Our Nation’s Neopaganism Is Driving The Success Of ‘Dune: Part II’
A month after it was released and became the top-grossing movie of the year, it’s fair to declare “Dune: Part II” a box-office success. That said, it has to be one of the most unusual blockbusters to come out in a long time. The novels may be well-known, but they’re not exactly tailor-made for popular consumption, nor does Denis Villeneuve’s adaptation do much to make it more accessible. His movies are ponderous, slow, and extremely serious. The characters are less human beings with personalities and more Jungian archetypes fulfilling their predestined role in an indifferent cosmos.
True, the movie is visually stunning, and the action sequences are superbly choreographed, but these scenes mainly serve to punctuate several long stretches of literal and metaphorical desert. This tends to make the experience of watching both “Dune” movies a more meditative and reflective endeavor than an engaging or fun one.
So why is “Dune: Part II” so popular? I believe it’s because it presents a compelling vision of the distant future that touches on some unseen current realities. Something about it clearly resonates with audiences. Behind the endless sand, royal houses, mineral extraction, bulbous spaceships, and colossal sandworms, the saga detailing the rise of Paul Atreides and the indigenous Freman speaks to today’s audiences.
Even though the movie critic Titus Techera makes a good case that “Dune: Part II” essentially adopts a leftist narrative in which a liberal atheist man-child harnesses the power of colonized fundamentalists to overcome exploitative fascists and liberate the benighted natives, political scholar Kody Cooper comes nearer to the truth when he argues that “Dune” appeals to viewers with a few key conservative religious themes: “Another comparison that comes to mind is more remarkable: how conservative, in many of the best senses of that term, the film is.” He explains how the movie devotes attention to the dignity of life, the prominent role of faith in culture, and the danger of political messianism.
Religion Is Not Obsolete
Before considering the merits of Cooper’s assertions, it’s important to note just how exceptional it is that a work of science fiction includes any religious dimension at all. Most writers in the genre instinctively begin with the premise that all future science and technology render all religions obsolete. Accompanying this triumph of atheism is a centralized political order that takes the place of God. Whether it’s a TV series like “Star Trek” or “The Expanse,” or films such as “Blade Runner” or “Starship Troopers,” or even the classic novels 1984 and Brave New World, there’s always some world government or megacorporation running an intricate social system enabled by technology.

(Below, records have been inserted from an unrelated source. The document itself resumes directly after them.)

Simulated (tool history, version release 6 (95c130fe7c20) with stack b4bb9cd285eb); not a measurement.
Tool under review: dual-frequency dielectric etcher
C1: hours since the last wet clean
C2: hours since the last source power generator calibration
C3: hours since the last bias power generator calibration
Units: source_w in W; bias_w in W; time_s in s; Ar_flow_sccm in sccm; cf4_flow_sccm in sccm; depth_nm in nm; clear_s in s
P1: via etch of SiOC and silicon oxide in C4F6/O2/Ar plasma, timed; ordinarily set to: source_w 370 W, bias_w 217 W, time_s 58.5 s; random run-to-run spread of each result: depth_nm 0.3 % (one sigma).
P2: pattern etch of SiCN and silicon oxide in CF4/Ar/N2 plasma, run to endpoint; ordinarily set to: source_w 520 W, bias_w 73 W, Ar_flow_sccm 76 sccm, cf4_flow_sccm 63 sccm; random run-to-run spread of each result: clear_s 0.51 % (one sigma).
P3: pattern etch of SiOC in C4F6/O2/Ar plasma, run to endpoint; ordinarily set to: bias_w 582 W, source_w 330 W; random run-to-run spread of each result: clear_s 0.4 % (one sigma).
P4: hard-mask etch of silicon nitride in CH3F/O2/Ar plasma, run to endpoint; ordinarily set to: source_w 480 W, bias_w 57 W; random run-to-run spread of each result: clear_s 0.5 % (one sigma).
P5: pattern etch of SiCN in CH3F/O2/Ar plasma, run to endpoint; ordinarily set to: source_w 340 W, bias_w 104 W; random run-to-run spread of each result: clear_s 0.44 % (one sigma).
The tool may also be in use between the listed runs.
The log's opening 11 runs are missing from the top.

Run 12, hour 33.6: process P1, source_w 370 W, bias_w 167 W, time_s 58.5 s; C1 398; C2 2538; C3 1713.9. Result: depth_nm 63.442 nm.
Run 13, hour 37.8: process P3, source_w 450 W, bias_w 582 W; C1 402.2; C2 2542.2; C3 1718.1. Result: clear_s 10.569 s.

By contrast, the world of “Dune” is chock-full of religion, mysteries, rituals, traditions, and spirituality. And while an emperor seems to rule over humanity like some kind of god, actual governing rests with noble houses that are put in charge of various planets. In the view of Dune author Frank Herbert and Villeneuve, humanity will technologically progress to a point where people can travel through space and colonize inhospitable planets like Arakis but politically regress to a monarchical system resembling the Holy Roman Empire.
Yet when one looks closer at the religious elements of “Dune,” there is something off about all of it. Even if Techera is wrong to interpret the movie as some post-Christian liberal allegory, he’s right to sense that the film and its source material are antithetical to what today’s world understands as religion — that is, a spiritual discipline combined with a moral code. In “Dune,” there is no actual morality or theology. Rather, there is a predestined divine order and unknowable mysteries. This is why the characters all seem to lack much internal conflict (at least in the movies), and why their beliefs have little to say about the existence of good or evil.
The science and technology of “Dune” are also of a piece with this unfamiliar religion. Paradoxically, advanced technology such as space travel and energy forcefields have resulted in humanity fighting with blades and traveling in monolithic ships that function like boats that float through space on their own accord. Even the extraction of the all-important resource spice feels more like a spiritual form of work, granting godlike power to human beings, not a complex process requiring technical know-how.
Reflecting Neopaganism
All things considered, it would be more accurate to say that the “Dune” movies reflect a kind of neopaganism. Much like the mystery cults and animistic devotions of the pre-Christian West, the prophecies, rituals, visions, and the psychic magic of Paul, the Freman, and Bene Gesserit priestesses all come together to inform future humanity’s worldview. And as with these ancient belief systems, divinity is synonymous with power, key mysteries are guarded by gnostic cults, and blind faith in political messiahs and golden ages abound.
As much as the surprising success of “Dune: Part II” says about the changing landscape of popular cinema, it says even more about the changing landscape of the West’s religious faith. As John Daniel Davidson argues in his new book Pagan America: The Decline of Christianity and the Dark Age to Come, America and the rest of the West have entered an era of neopaganism in which Christianity has been effectively replaced by a wide assortment of mystery cults, superstitions, and incoherent moral philosophies. As he puts it:
America is becoming pagan. That doesn’t necessarily mean a sudden surge in people worshipping Zeus or Apollo (although modern forms of witchcraft are on the rise). Rather it means an embrace of a fundamentally pagan worldview that rejects both transcendent moral truth and objective reality, and insists instead that truth is relative and reality is what we will it to be.
While a story about royal houses fighting over a planet of sand to profit from the production of spice would strike past audiences as incredible to the point of being incomprehensible, it actually makes a good deal of sense for today’s audiences. Today’s oligarchs wield enormous power, today’s cults based in abstractions and fuzzy reasoning are alive and well, and human agency these days seems largely predetermined by vast unknowable forces. Even those Enlightenment ideals that extolled scientific reasoning have fallen by the wayside, as science seems increasingly like magic to people today. “Dune: Part II” is indeed a strange movie, but the world has become a strange place, and this is all leading to a strange new moment in today’s culture.
Of course, reverting to paganism should bother everyone, believers and nonbelievers alike. It might make for interesting and evocative science fiction films, but as the whole of human history proves, it inevitably spells disaster for human flourishing in the real world.